LONDON: The latest forecasts from a foremost climate research institute that global warming has slowed present a new challenge to policymakers on how to inject urgency into the campaign to cut emissions of greenhouse gases.
Climate change is a growing problem. Each year in the past decade has been hotter than the 1981-2010 average, and extreme heat waves are becoming more frequent.
But the research indicates the rate of warming has slowed in the past decade and a half due to temporary natural factors.
Most scientists had dismissed the idea of a slowdown, citing the chaotic nature of weather which they say makes analysis of short-term trends meaningless, and an exceptional natural warming event (a strong El Nino) in 1998, which muddied the effect of rising human greenhouse gas emissions.
Warming has slowed, however, not only by comparison with 1998 but in the years since then. The new modeling from Britain’s Hadley Center, which forecasts global average temperatures to 2017, suggests the present decade may turn out to be no hotter than the last one.
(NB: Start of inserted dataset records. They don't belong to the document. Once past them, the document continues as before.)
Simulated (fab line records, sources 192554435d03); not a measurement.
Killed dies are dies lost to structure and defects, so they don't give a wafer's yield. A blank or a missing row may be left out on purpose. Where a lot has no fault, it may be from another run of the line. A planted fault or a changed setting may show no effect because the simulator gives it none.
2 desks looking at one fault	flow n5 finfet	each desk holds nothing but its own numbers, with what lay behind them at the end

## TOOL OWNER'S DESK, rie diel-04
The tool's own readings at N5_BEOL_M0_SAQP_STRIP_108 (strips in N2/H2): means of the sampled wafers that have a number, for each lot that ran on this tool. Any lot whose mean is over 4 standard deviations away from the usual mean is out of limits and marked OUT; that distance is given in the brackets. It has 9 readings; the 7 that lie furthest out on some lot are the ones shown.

That is something of a bombshell to the previous climate narrative of inexorable temperature rises decade by decade.
“The Earth is expected to maintain the record warmth that has been observed over the last decade,” said Julia Slingo, Hadley Center chief scientist, in a statement this week.
Natural influences are probably responsible for the slowdown, with candidates including a declining solar cycle since 2002 and the mixing of heat into the deep ocean, which has a vast storage capacity.
The basic physics of greenhouse gases still leaves no doubt that rising carbon emissions will push global temperatures up this century, and dangerously so.
But the recent slower warming trend and the influence of natural variability present an extra headache for politicians trying to agree on climate targets for the next two decades, which already fall pitifully short of solving the problem.
The Hadley Center downgraded its warming forecast over the next five years by 0.1 degree Celsius. It forecast global average temperatures would be 0.43 degrees higher than in the 1971-2000 period, compared with its previous forecast of 0.54 degrees.
The move followed a fine-tuning of the institute’s models to better match ocean and atmospheric physics.
As well as the new forecast for the next five years, Stephen Belcher, head of the Hadley Center, reported a “somewhat slower upward trend in the last 10 years.”
He pointed to slower rises in sea surface temperatures.
Charts from the US National Oceanic and Atmospheric Administration (NOAA) illustrate how sea surface temperatures have lagged rises on land. (See Chart 1)
NOAA’s “State of the Climate Report,” published last July in the Bulletin of the American Meteorological Society, showed how the heat content of the top 2,300 feet of the ocean was rising more slowly than previously.
“Ocean heat content anomalies reached a new high in 2011, but they have been increasing more slowly since around 2003 than they did in the previous decade,” the NOAA report found.
The Hadley Center recently pointed to a cooling in the east Pacific Ocean, which it expected to continue.
“Were this cold phase to continue as forecast, this would act to moderate global warming in the next few years, as it has over the last decade,” Slingo said.
Emissions have risen steadily by 2 to 3 percent a year over the past five decades, and the atmospheric concentration of carbon dioxide is rising in an almost perfectly straight line.
In a 2011 paper, Germany’s Potsdam Institute for Climate Impact Research removed natural influences — the El Nino, changes in solar cycles and volcanic eruptions — to show that temperatures had otherwise risen steadily over the past three decades.
Volcanoes spew small particles called aerosols into the atmosphere which reflect sunlight and heat back into space.
The solar cycle may also help explain a recent fall in the Earth’s surplus heat, US climate scientist James Hansen and co-authors reported in a 2011 paper, “Earth’s energy imbalance and implications.”
Greenhouse gases create a temporary, planetary energy imbalance by absorbing light at infra-red wavelengths, causing the atmosphere to radiate less heat into space and forcing the planet to warm up until it is once more in balance with the energy it gets from the sun.
But the solar cycle was in decline from around 2002-2009, cutting the energy reaching the Earth’s surface.
“The longevity of the recent protracted solar minimum, at least two years longer than prior minima of the satellite era, makes that solar minimum potentially a potent force for cooling,” Hansen and his co-authors said.
Another possible reason for slower warming involves an unexplained change in the rate at which oceans are soaking up the planet’s excess heat.
The sea has a tremendous ability to absorb heat: the top two meters of ocean water contain about as much heat as the entire column of atmosphere above them, according to NOAA.
Whatever the explanation, the Hadley Center is right to be transparent about the recent trend and outlook.
Its forecast of a slowing warming trend may appear to buy governments more time, but that is not at all the case. The trend results from temporary natural factors, and temperatures will rebound when their effects disappear.
The challenge for policymakers is to communicate that with the public and somehow pluck up courage to move ahead with climate negotiations and national efforts to cut emissions.
— The author is a Reuters market analyst. The views expressed are his own.